The question would be how much treasure the USA would be prepared to spend on this. Also, there is the matter of garrisoning captured Canada and CSA and these are higher priority for the USA.
Still, if they did then they need forward naval bases. The British and the French only need a fraction of the Atlantic to be be able to run ships down the African coast. Assuming that it is prepared to stay in the war Brazil can offer ports, but the Entente would still be able to gain local naval superiority because of a home water advantage.
Ireland has possibilites, but is too challenging. Therefore if I was the USA I would knock off Iceland and the Azores. It is going to take time to build serious facilities there, but from the start they provide anchorages. Taking them from neutrals is going to be easier than the Entente counter invading because there will be large USA garrisons.
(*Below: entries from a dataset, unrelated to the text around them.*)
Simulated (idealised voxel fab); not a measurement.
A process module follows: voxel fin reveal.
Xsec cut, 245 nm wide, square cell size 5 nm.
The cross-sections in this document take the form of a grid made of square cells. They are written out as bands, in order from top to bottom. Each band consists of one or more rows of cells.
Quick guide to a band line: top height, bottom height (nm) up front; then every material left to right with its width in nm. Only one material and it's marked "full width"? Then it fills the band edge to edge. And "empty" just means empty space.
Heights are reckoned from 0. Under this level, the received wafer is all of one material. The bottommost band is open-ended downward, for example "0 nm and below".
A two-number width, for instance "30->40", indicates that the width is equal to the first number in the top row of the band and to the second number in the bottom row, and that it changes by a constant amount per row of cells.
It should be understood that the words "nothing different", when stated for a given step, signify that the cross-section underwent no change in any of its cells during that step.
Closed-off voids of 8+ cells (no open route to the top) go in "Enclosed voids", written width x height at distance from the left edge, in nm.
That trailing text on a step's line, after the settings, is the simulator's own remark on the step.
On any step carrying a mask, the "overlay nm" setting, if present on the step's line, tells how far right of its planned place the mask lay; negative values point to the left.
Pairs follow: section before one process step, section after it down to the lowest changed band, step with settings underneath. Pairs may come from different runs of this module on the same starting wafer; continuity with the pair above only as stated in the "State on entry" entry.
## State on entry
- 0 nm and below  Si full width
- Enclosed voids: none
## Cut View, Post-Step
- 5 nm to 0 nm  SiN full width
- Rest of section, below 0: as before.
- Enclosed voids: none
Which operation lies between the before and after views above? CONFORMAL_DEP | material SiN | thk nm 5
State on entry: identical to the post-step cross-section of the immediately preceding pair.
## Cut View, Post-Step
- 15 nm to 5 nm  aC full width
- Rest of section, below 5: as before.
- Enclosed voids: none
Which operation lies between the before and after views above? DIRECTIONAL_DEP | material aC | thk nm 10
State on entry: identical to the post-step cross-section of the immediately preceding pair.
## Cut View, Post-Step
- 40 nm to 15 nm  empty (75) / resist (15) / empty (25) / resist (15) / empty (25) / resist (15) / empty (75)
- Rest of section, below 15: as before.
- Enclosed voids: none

Yes, the Canaries are another tempting target. However Spain is larger and thus could add more to the Entente if it has had no civil war.
I don't recall what happened to Ireland in the canon Great War, but it would shock me if the British didn't overrun it in 1941. So if the US really wants to prosecute war with Britain, invading Ireland will be a necessity, perhaps the end-game: liberate their ally and park superbomb-capable planes in Dublin.
US naval air power and submarines will be the real menace--if Admiral Nimitz exists ITTL, he'll be leading submarine wolfpacks against French and British convoys from Murmansk to Casablanca. But yes, the Azores and Iceland will be necessary to support that kind of campaign. And the major disruption to British and French supplies might not happen until after Germany is forced into submission.
The Superbomb and Ireland, however, are the political footballs that, I think, will keep the US in the war. The vast Irish-American population will riot if the US throws Ireland to the dogs (and 1944 is an election year where the Democrats will have pointed questions about how the Socialists were stupid enough to allow the Kentucky plebiscite in the first place)--at the very least, the US will want Britain to back out of Ireland in exchange for recognizing Britain's gains at Germany's expense.
Germany's advantage, relative to the Entente, is that Mitteleuropa needs to be occupied to cut Germany off from resources. Ukrainian and Polish produce, Czechoslovak and German manufacturing, Ottoman oil, etc. If the Entente can overrun Ukraine and push into Poland, and also seize Azerbaijan and cut the Berlin-Baghdad railroad (Romania, IIRC, was an Entente player too), then Germany can be starved of oil and food--and have to sue for peace. The question becomes, as you say, whether the US has the will to fight the Royal Navy hard enough to break the blockade and present an alternate source of food and fuel.
I am inclined to say this will
will exist, for the aforementioned political reason and also because the resources necessary to wage a naval war are not the same as those required to wage a land war. The US's shipyards in New York and New England (not so much Philadelphia) are basically intact, and while the US isn't quite the naval power it was IOTL, ITTL it'll have a lot of ships it can devote to fighting the RN (which is smaller than OTL because Britain lost the Great War), and Japan and the US are basically ignoring each other after the Sandwich Islands are retaken.